Example Problems on Linear Algebra

ST705 Homework 2 on Linear Algebra

1

Let $x, \mu_{1}, \mu_{2} \in \mathbb{R}^{p}$ and $\Sigma_{1}, \Sigma_{2} \in \mathbb{R}^{p\times p}$ invertible and symmetric. Derive expressions for $\widetilde{\mu} \in \mathbb{R}^{p}$, $\widetilde{\Sigma} \in \mathbb{R}^{p\times p}$, and $c \in \mathbb{R}$ that satisfy

\[-(x - \mu_{1})'\Sigma_{1}^{-1}(x - \mu_{1}) - (x - \mu_{2})'\Sigma_{2}^{-1}(x - \mu_{2}) = -(x - \widetilde{\mu})'\widetilde{\Sigma}^{-1}(x - \widetilde{\mu}) + c,\]

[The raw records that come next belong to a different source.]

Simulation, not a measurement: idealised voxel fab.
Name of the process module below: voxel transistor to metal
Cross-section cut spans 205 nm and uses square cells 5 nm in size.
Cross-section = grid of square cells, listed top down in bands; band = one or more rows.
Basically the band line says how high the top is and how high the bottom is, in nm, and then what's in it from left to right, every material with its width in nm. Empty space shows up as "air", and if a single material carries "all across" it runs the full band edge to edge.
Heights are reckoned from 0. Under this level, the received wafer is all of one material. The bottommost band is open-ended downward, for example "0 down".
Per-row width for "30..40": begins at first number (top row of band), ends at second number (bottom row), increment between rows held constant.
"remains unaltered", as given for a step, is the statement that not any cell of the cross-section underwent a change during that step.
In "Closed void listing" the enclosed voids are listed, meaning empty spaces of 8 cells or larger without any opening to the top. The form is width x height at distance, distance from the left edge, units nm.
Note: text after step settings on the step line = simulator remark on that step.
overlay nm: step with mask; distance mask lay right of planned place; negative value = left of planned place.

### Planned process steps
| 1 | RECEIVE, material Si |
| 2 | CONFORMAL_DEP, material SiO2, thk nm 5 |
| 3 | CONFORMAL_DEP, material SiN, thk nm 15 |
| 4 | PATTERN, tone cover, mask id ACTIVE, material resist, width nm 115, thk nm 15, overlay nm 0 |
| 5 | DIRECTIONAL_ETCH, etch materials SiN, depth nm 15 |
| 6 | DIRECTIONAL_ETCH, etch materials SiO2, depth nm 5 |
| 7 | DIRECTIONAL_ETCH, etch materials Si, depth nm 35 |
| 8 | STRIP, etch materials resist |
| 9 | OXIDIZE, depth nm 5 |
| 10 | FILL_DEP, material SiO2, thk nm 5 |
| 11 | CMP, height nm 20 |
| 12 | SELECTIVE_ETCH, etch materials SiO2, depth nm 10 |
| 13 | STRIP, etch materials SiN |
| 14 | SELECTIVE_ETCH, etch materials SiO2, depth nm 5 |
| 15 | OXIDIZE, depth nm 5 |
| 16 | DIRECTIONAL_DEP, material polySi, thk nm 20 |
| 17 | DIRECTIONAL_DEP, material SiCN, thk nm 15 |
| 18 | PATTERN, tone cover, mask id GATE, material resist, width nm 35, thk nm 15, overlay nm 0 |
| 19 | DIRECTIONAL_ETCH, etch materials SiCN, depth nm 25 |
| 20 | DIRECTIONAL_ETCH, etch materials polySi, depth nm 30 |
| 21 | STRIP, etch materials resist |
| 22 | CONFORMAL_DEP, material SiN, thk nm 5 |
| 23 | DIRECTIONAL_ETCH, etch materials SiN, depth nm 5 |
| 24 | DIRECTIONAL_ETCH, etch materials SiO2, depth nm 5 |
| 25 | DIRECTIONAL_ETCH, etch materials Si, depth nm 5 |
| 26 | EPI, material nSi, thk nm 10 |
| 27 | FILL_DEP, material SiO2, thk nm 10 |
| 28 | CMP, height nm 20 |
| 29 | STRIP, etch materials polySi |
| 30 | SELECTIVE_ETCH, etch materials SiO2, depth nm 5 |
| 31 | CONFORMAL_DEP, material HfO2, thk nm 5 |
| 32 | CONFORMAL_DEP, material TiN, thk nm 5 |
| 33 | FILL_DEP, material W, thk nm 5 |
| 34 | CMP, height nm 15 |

where $c$ does not depend on $x$.

We will take $\widetilde{\Sigma}^{-1} = \Sigma_{1}^{-1} + \Sigma_{2}^{-1}$ and $\widetilde{\mu} = \widetilde{\Sigma}(\Sigma_1^{-1} \mu_1 + \Sigma_2^{-1} \mu_2)$. Notice we are assuming that $\widetilde{\Sigma}^{-1}$ is invertible. We will start by expanding the left hand side of the equation are regrouping the terms.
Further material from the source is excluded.